PM2.5 10-km prediction model >

TAP developed a two-stage machine learning model to predict daily PM2.5 concentrations with complete spatial coverage. The structure of our model is shown below. The data sources include PM2.5 measurements, satellite AOD (aerosol optical depth) retrievals, online CMAQ simulations, meteorological reanalysis data, land use information, and population distribution. The first-stage model predicts the high pollution events and employed the SMOTE algorithm to resample the model training data, thus balanced the proportion of high pollution events and normal events in the model training dataset. The first-stage random forest model trained with the resampled data predicts high pollution events. The second-stage model predicts the residual between CMAQ PM2.5 simulations and PM2.5 measurements with random forest. The prediction of residual rather than the prediction of PM2.5 enlarged the response of predictions to variations in predictors, thus improved the prediction accuracy. The missingness in satellite retrievals was filled by decision-tree based modeling algorithm.

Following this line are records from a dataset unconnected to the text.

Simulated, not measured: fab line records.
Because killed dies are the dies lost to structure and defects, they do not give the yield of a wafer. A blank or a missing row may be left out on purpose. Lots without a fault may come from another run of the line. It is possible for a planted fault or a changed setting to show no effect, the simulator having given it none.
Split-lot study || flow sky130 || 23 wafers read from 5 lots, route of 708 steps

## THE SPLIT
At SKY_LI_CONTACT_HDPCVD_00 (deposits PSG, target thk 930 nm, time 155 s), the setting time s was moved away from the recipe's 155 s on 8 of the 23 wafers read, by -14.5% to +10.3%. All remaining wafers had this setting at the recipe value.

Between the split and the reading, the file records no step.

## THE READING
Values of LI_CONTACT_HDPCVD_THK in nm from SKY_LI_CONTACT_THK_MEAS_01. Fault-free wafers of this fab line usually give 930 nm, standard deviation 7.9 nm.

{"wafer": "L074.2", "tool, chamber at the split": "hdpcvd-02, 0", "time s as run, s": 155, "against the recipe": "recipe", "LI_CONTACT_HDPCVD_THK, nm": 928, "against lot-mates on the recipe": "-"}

  • Geng, G., Xiao, Q., Liu, S., Liu, X., Cheng, J., Zheng, Y., Xue, T., Tong, D., Zheng, B., Peng, Y., Huang, X., He, K., & Zhang, Q. (2021). Tracking Air Pollution in China: Near Real-Time PM2.5 Retrievals from Multisource Data Fusion. Environ Sci Technol, 55, 12106-12115. [Link] [PDF]
  • Xiao, Q., Zheng, Y., Geng, G., Chen, C., Huang, X., Che, H., Zhang, X., He, K., & Zhang, Q. (2021). Separating emission and meteorological contribution to PM2.5 trends over East China during 2000–2018. Atmos Chem Phys, 21, 9475-9496. [Link] [PDF]
  • Xiao, Q., Geng, G., Cheng, J., Liang, F., Li, R., Meng, X., Xue, T., Huang, X., Kan, H., Zhang, Q., & He, K. (2021). Evaluation of gap-filling approaches in satellite-based daily PM2.5 prediction models. Atmos Environ, 244, 117921. [Link] [PDF]

PM2.5 species 10-km prediction model >

TAP developed PM2.5 species concentrations data set based on the published 10-km PM2.5 concentrations with complete spatial coverage. The methodology framework is shown below. The model extract PM2.5 species information from operational CMAQ simulations under the constraint of PM2.5 concentrations. To correct the bias of the CMAQ simulations, TAP first improved the windblown dust module, and then trained models to revise simulated PM2.5 species proportions based on ground measurements and extreme gradient boosting (XGBoost) algorithm. Having obtained more accurate PM2.5 species conversion factors, PM2.5 species concentrations were derived on the basis of PM2.5 data. The TAP-released PM2.5 species data include sulfate (SO42-), nitrate (NO3-), ammonium (NH4+), organic matter (OM), and black carbon (BC).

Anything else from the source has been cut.